### Import Model Architectures
Custom Torch Models need to be instantiated for evaluation. The model_architectures.py file contains the model architectures so we can abstract it and focus only on the evaluations.

In [1]:
from model_architectures import *
import model_architectures
from attacks import * 
# Print available classes to verify our model architectures were imported
print(dir(model_architectures))

Using device: cuda
Using device: cuda
['BasicBlock', 'DataLoader', 'F', 'Load', 'ResNetCIFAR', 'ResNetMNIST', 'ResnetSVHN', 'TensorDataset', 'Tester', 'Visualizer', '__builtins__', '__cached__', '__doc__', '__file__', '__loader__', '__name__', '__package__', '__spec__', 'cifar_directory', 'conv3x3', 'current_directory', 'device', 'mnist_directory', 'nn', 'np', 'os', 'pd', 'pickle', 'plt', 'scipy', 'svhn_directory', 'torch']

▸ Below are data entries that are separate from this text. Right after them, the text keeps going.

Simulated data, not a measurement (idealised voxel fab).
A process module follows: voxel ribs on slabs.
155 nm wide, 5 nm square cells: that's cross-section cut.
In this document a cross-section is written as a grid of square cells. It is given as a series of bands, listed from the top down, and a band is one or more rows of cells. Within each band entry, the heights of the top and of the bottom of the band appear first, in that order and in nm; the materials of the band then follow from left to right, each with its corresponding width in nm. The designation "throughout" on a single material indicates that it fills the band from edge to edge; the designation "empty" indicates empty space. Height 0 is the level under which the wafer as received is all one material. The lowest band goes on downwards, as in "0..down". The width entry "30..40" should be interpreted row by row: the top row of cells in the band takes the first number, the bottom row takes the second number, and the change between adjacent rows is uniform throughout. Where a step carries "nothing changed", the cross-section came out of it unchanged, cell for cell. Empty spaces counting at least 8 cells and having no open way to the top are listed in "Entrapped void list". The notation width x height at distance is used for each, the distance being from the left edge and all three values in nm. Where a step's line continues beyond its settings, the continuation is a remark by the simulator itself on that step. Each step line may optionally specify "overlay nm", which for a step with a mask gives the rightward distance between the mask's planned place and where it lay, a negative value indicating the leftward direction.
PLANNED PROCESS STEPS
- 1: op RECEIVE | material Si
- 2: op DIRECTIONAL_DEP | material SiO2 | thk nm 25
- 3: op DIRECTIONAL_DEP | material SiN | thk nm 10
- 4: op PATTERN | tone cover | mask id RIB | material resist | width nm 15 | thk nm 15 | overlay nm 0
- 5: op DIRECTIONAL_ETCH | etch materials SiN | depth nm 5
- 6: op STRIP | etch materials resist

### Loading the Model Weights
Using our model artifacts we load the weights back into the model so we have our pre-trained models to test our perturbations against.

In [2]:
mnist_resnet_model = ResNetMNIST(BasicBlock, [2, 2, 2, 2], num_classes=10, grayscale=True).to(device)
cifar_resnet_model = ResNetCIFAR(BasicBlock, [2, 2, 2, 2], num_classes=10, grayscale=False).to(device)
svhn_resnet_model = ResnetSVHN(BasicBlock, [2, 2, 2, 2], num_classes=10, grayscale=False).to(device)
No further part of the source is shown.